We have worked closely over the last few weeks with SEC staff in determining the nature and amount of the bulk of the adjustment items. Once the issues had been resolved on April 4, 2008, we immediately moved to file our restated 10-KSB/A for the year ended December 31, 2006. We filed Form 8-K disclosing our intention to restate on April 9, 2008 and filed the restated Form 10-KSB/A on April 14, 2008.

In light of the fact that the full 10-KSB/A has already been filed with full disclosure and explanation of line items affected, we respectfully request that you waive the request to amend our April 9, 2008 Form 8-K filing.

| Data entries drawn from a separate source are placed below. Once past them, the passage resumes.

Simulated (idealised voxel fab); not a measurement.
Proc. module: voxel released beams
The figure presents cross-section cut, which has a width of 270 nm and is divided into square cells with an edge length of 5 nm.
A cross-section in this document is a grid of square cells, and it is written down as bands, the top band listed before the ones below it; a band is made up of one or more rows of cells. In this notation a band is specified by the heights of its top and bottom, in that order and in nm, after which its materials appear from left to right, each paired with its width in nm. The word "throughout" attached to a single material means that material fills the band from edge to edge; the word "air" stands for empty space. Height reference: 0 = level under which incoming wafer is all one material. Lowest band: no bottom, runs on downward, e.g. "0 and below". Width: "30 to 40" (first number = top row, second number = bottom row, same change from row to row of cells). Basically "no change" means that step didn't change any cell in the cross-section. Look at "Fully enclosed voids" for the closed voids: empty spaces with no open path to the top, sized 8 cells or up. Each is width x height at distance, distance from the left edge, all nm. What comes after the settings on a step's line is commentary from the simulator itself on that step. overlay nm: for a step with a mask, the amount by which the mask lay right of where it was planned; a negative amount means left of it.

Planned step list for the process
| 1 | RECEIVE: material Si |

  2.   Please tell us if your certifying officers have considered the effect of the errors on the accuracy of prior disclosures regarding disclosure controls and procedures under Item 307 of Regulation S-B. If such officers have concluded that their previous conclusions regarding effectiveness were incorrect with respect to the periods to be restated, you should disclose this determination. Otherwise, please explain to us why the discovery of these errors did not affect your conclusions regarding the effectiveness of disclosure controls and procedures.

Response:

On April 14, 2008 we filed our Form 10-KSB for the year ended December 31, 2007 which included reference to the restated amounts referenced in the subject Form 8K. Under Item 8A (T) “Controls and Procedures”, we disclose that the officers have conducted a review of internal procedures for purposes financial disclosure. In this discussion, the officers specifically conclude that our disclosure controls and procedures were not effective. Further, a specific reference was made in this regard to the restatement issues leading to the Form 8-K filing.

We believe that this disclosure should suffice in meeting the disclosure requirement you suggest and respectfully request that you waive any need for additional disclosures or amended filings.